The opener of the night at the Croxton Bandroom are Garage Sale, they are a new Melbourne 4-piece whose new release Shimmer, has put them on the radar. Even though they’re a new band – everything about Garage Sale takes me back in time. Their bassist, wearing a white lace dress with gothic accessories, the guitarists and drummer with floppy hair, all of them bathed in red light. The year was 1993. They sound like this glorious mix between Sunnydale Real Estate, if SRE had released Nirvana’s Marigold, and had the sex-appeal of Hole. Maybe grunge isn’t dead after all? It's been reborn, in the shape of Garage Sale. I felt like I’d heard these songs before, but they were so fresh and punchy – I couldn’t have. I was clearly not the only one excited about the Melbourne foursome’s homage to the Seattle Scene. Dripping with sex appeal, grit and reverb, Garage Sale have already amassed quite a number of fans, many of whom were in the room headbanging, slamming the table or unable to tear their eyes away.

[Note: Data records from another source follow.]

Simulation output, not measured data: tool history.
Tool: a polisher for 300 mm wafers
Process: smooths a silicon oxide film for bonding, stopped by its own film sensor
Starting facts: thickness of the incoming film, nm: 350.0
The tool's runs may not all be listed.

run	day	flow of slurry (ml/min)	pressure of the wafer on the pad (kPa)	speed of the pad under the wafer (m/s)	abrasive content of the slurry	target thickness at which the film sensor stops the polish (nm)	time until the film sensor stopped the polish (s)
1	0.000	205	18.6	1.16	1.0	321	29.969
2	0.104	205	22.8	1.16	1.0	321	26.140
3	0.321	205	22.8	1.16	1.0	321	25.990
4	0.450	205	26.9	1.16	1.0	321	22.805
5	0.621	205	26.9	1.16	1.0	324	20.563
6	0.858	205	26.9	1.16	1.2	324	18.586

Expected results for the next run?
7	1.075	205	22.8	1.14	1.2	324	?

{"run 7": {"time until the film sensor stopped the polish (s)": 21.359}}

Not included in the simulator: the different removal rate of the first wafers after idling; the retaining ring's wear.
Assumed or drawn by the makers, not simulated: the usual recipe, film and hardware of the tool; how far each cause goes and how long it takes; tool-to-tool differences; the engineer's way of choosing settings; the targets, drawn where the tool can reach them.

You know the old expression: It was enough to make a grown man cry? Well, Phoebe Go does.

Coming back from smokers, we were met by the smooth voice of Phoebe Go. The band room was suddenly packed – 2 or 3 times the amount of people than were there 20 minutes ago, came out of nowhere. We were all fighting for a view of the stage, and the woman on it. Phoebe Go was desperate to hide behind her fringe, she would shuffle a little self-consciously between songs, but as soon as she started playing, she was someone else. I was almost shocked to hear her say “Thanks for having me, Soccer Mommy. You guys fucking rule.” It seemed so brash and off-kilter for the same person who wrote Hey, the person who made the grown man next to me well up with tears with her emotional closing ballad We Don’t Talk. How could I possibly have missed Go in my endless late-night searches for the Ultimate Sad Girl Ballad? Don’t make the same mistake I did. Go! Listen to (Phoebe) Go!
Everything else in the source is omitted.